Myths and Misconceptions about Hekaton
Over the last weeks and months, I invested a lot of my time to get a better understanding of Hekaton – the new In-Memory technology that will be part of SQL Server 2014. I have done a lot of reading about the various internal data structures that Hekaton is using for its storage (mainly Hash Indexes, and Bw-Tree). And in additional I gave 5 Hekaton talks across Europe, and also attended various Hekaton sessions by other speakers.
But as I have seen several times, a lot of misinformation, myths, and misconceptions are presented, and people are thinking in the wrong way about Hekaton. Even from the questions that are asked from attendees you can see that a *huge* knowledge transfer is needed so that everyone gets a better understanding about the basic concepts of Hekaton, and when Hekaton is suitable.
Here are just a few highlights from the last weeks that I have heard from presenters and attendees when they have asked questions about Hekaton:
- “Hekaton is an In-Memory technology, means data is not persisted anymore”
- “Hekaton only runs on specific CPU architectures”
- “When you move to Hekaton, you gain a 100x improvement for your workload”
- “There is no Locking, Blocking, and Spinlocking in Hekaton”
Those are just a few highlights about misconceptions that I have heard in the past. So the goal of this weblog posting is give you an overview about the most prominent misconceptions and questions from the last weeks, and I am also telling you *why* they are just wrong. So lets get started with my top highlights (in no specific ordering)!
“Is Hekaton providing the ACID properties for transactions?”
- Atomic: You are still dealing with transactions that are able to rolled forward and rolled back, even when your SQL Server crashes, and SQL Server has to go through crash recovery for your Hekaton enabled database (as long as you are persisting your data across SQL Server restarts – more on that later).
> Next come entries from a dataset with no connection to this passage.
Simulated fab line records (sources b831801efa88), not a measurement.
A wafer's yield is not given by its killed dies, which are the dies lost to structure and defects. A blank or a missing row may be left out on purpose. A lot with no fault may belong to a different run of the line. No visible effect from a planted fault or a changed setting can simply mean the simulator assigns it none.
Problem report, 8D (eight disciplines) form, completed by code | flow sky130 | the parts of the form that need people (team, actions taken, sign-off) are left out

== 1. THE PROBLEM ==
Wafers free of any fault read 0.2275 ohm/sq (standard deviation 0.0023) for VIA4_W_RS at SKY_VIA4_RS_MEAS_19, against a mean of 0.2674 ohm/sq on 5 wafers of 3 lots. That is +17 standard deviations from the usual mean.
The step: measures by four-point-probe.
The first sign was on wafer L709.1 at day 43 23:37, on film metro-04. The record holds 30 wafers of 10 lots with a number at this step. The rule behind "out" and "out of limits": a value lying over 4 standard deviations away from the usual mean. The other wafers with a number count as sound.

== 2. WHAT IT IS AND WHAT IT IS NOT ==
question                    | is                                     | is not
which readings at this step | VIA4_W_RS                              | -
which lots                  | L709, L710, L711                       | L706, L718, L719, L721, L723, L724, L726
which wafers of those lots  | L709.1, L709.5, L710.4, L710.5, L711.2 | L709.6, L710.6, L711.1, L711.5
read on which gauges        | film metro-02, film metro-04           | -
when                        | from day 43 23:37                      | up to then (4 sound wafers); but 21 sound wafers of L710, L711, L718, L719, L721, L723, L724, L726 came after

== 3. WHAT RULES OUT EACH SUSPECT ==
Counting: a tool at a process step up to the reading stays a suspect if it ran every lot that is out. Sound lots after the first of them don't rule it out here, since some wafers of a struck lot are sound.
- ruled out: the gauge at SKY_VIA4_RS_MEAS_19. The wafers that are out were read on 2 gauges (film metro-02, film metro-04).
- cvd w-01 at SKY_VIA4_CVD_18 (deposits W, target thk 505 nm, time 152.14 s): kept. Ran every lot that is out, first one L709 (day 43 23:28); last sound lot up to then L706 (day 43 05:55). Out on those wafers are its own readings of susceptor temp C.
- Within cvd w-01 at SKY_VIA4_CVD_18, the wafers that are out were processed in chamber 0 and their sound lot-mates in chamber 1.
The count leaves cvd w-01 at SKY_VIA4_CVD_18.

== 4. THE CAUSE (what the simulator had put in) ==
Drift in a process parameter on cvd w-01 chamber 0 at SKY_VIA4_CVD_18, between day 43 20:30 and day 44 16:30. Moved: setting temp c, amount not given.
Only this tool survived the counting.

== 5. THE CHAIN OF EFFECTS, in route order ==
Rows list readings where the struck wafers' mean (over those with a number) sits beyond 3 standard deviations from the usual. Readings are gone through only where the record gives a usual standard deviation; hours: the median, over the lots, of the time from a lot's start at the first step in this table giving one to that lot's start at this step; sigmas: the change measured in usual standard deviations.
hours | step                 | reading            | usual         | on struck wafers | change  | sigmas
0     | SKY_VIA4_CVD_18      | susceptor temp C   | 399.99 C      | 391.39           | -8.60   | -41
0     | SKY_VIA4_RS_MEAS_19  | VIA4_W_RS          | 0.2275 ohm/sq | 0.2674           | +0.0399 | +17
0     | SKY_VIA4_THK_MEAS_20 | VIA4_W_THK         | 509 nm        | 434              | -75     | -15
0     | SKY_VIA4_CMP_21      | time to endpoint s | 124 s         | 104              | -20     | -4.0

- Consistency: Hekaton also provides you *always* consistent data. This is currently very easy to achieve, because one of the biggest limitations of Hekaton is the ability to create Foreign-Keys, and constraints itself. So mainly you are getting a consistency within your Hekaton enabled table.
- Isolation: A few days ago, when I have delivered my Hekation talk in Bristol/UK during my SQLRelay tour, someone wanted to convince me, that Hekaton provides you Dirty Reads, because there is no Locking and Blocking anymore. WRONG! Hekaton just used an approach called “Multi Version Concurrency Control” (MVCC), that makes the magic of no locks possible. When you are reading data, you are getting back a version that was valid at the beginning of your statement/your transaction (depending on the used Transaction Isolation Level). So there are no Dirty Reads in Hekaton.
- Durable: It depends 😉 When you create your Hekaton table with Schema and Data Durability, your data will also survive a SQL Server crash. It will be just recovered from the transaction log, and the Checkpoint Files that Hekaton writes. That is a very important point: when you want your data to be durable, Hekaton is still using your transaction log, which means that your transaction log will be one of your final bottlenecks in Hekaton. But Hekaton uses here a very efficient logging model, compared to traditional disk based table. One change here is, that only data modifications are logged, but not on the index level anymore. When you are doing an INSERT into a traditional disk based table, SQL Server has to log the INSERT for *every* index (Clustered, Non-Clustered). In Hekaton, SQL Server only logs once the INSERT, because all your Hekaton Indexes (Hash Indexes, Range Indexes) are recreated during the startup of SQL Server. Therefore the impact on the transaction log is as small as possible.
“Hekaton is the new No-SQL approach by Microsoft”
That is also a very nice one. Someone in Bristol wanted to convince me that Hekaton is just a new approach by Microsoft of creating a No-SQL product. Come on, with Hekaton we are still talking about a relational database with all ACID properties (see previous point). Hekaton and No-SQL are just 2 different things, which have nothing in common. Hekaton uses internally just a more elegant and faster approach to implement the characteristics of a relational database – nothing more!
“Hekaton only works on specific CPU architectures”
Wow, I thought I was in a wrong dimension! Hekaton only works on specific CPU models/architectures, because internally Hekaton uses so-called Atomic CAS operations (Atomic Compare & Swap, or Atomic Compare & Exchange). That statement is more than completely wrong! Of course, the Bw-Tree uses internally CAS operations to make SMOs (Structure Modification Operations) in the tree as multiple atomic steps. Hekaton uses here internally the Win32 API function “InterlockedCompareExchange”, see http://msdn.microsoft.com/en-us/library/windows/desktop/ms683560(v=vs.85).aspx). This function just compares a value at a specific memory location against the old value, if both are the same, a new value is written to the memory location. The function itself is executed as *one* atomic assembly instruction on the CPU level, means no other thread can interrupt that assembly function. It is just executed as one atomic block from the beginning to the end.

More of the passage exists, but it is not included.